The cornflake milkshake was a little stronger this time around, but it’s still a distant second to Hawksmoor’s superlative shake.
Salted caramel soft serve ice cream mostly tasted of salt. Although one-dimensional, it would’ve been inoffensive enough if it wasn’t for the peanut brittle. Not only did it overwhelm my palate with an excess of sweet and salt, but it shattered into various jagged pieces that was just as unpleasant as it sounds. There’s brittle, then there’s an affront to the baking arts like this muck.
Freedom isn’t three
I’ve never understood the fetishisation of macaroni and cheese, especially as a restaurant and street food dish. It’s a comforting, but ultimately simple and unremarkable dish that’s best left at home and enjoyed there. Bukowski’s fried mac and cheese fritters did little to change my mind – the interior of bland cheese and soft pasta shells was utterly unremarkable. This dish did manage to embed its way into my memory a little with the soft breadcrumbed exterior of the mac and cheese cubes and mildly dill-like herb garnish, all of which made for a good impression of a vegetarian fillet-o-fish filling.

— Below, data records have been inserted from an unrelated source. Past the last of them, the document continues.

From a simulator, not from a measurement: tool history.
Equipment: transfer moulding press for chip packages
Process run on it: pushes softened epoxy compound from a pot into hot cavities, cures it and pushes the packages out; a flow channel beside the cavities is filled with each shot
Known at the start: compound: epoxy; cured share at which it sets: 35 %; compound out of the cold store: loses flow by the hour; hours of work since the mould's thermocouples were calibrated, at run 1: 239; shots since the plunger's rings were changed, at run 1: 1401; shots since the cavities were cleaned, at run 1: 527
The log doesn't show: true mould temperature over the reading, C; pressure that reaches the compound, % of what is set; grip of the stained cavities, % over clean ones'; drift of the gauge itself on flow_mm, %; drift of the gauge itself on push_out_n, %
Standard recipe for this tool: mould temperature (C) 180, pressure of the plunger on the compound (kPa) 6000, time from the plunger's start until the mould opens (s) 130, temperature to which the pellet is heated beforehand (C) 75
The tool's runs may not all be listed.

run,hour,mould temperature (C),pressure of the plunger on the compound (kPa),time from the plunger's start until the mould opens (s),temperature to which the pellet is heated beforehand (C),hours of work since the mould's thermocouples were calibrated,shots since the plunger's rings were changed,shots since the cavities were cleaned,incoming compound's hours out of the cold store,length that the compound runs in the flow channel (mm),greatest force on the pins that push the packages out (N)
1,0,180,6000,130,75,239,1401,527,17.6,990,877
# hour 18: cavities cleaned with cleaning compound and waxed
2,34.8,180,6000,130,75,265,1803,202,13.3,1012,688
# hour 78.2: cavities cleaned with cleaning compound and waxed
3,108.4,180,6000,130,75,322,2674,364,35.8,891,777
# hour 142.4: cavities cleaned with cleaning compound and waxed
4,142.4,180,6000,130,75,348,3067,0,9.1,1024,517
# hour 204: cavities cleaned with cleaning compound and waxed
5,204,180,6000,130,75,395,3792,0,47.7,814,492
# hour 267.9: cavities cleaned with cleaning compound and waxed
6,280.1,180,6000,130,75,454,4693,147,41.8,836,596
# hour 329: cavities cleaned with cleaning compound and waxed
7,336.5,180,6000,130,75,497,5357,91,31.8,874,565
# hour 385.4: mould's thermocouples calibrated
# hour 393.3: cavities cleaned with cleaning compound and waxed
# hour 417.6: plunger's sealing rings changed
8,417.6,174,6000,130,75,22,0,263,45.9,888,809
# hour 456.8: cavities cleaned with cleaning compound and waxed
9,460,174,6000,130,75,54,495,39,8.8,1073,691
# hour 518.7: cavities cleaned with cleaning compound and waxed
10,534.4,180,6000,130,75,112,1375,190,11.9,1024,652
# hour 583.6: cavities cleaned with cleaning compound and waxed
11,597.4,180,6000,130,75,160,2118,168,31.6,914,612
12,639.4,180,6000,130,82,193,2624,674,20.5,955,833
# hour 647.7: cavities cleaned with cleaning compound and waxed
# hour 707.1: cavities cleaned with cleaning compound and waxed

The fruit in the pickled watermelon salad was lightly tart, but not refreshing enough and thus struggled to stand out against the crumbly and mildly salt, but mostly chalky feta. At least the peanuts were crunchy and nutty, while the jalapenos were surprisingly spicy. Even so, this salad was in the end underwhelming due to its unbalanced and poor quality central pair of ingredients.
Smoked Toulouse sausage and confit duck leg should be a delightful combination, but the version here was disappointing. Or it would be disappointing, if my previous meals hadn’t trained me to expect very little from Bukowski Grill. Sporadic slices of sausage with a very artificial smokiness and garlickiness were almost as bad as the ineptly prepared beans – these were too hard and hadn’t been cooked through properly. The meagre duck leg wasn’t especially taut or fatty and was also a tad dry. This dish was so dull and poorly made, it was actively awful.
The cornflake milkshake was much the same as it was before.
Going back and fourth
While the meat on the bones of the ‘smoked’ wings was tender, the smokiness was artificial while the bland sauce was inconsequential. Dismally dull.
The Purist burger was one of the better mains I’ve had at the Soho Bukowski Grill. This was largely due to the coarsely ground, slightly chewy patty. Lightly seasoned and somewhat sweet, it was easy to appreciate given the inoffensive bun and despite the chilled vegetables. It would’ve been a thoroughly good burger if it wasn’t for a surprising amount of greasiness – yet another worrying sign of ineptness from the kitchen.
Roasted potatoes needed more resting time – they were far too hot. Despite the scorching temperature, they were far too firm on the inside and not nearly fluffy enough either. There was a very mild beefy undercurrent to the crisp crust, presumably evidence of the beef dripping that these potatoes were roasted in, but it was too subtle and transient. In the end, these spuds were duds.
The cornflake milkshake was largely the same as it was before. It’s a bad sign when the milkshake is one of the least offensive parts of your meal.
While the barbecue at the Soho branch of Bukowski Grill wasn’t as cataclysmically dire as the bin liner served at Low, Slow and Juke, it was far from good and isn’t worth your time or money. The other dishes were generally mediocre, with some rising to half-decent but others sinking to new depths of diabolical dreariness. It’s telling when a restaurant’s clientele seems to mostly consist of tourists and half-drunk payday-celebrating office workers that don’t know any better. Do yourself a favour and don’t join them.
What to order: Possibly the burger
What to skip: Everything else
Name: Bukowski Grill
Branch tried: 10-11 D’Arblay Street, Soho, London W1F 8DT
Phone: 020 3857 4756
Opening Hours: Monday-Friday 08.00-22.30. Saturday 08.30-22.30 and Sunday 09.30-22.30.
Reservations: only really necessary on Fridays and weekends.
Average cost for one person including soft drinks but excluding tip: £25-35 approx.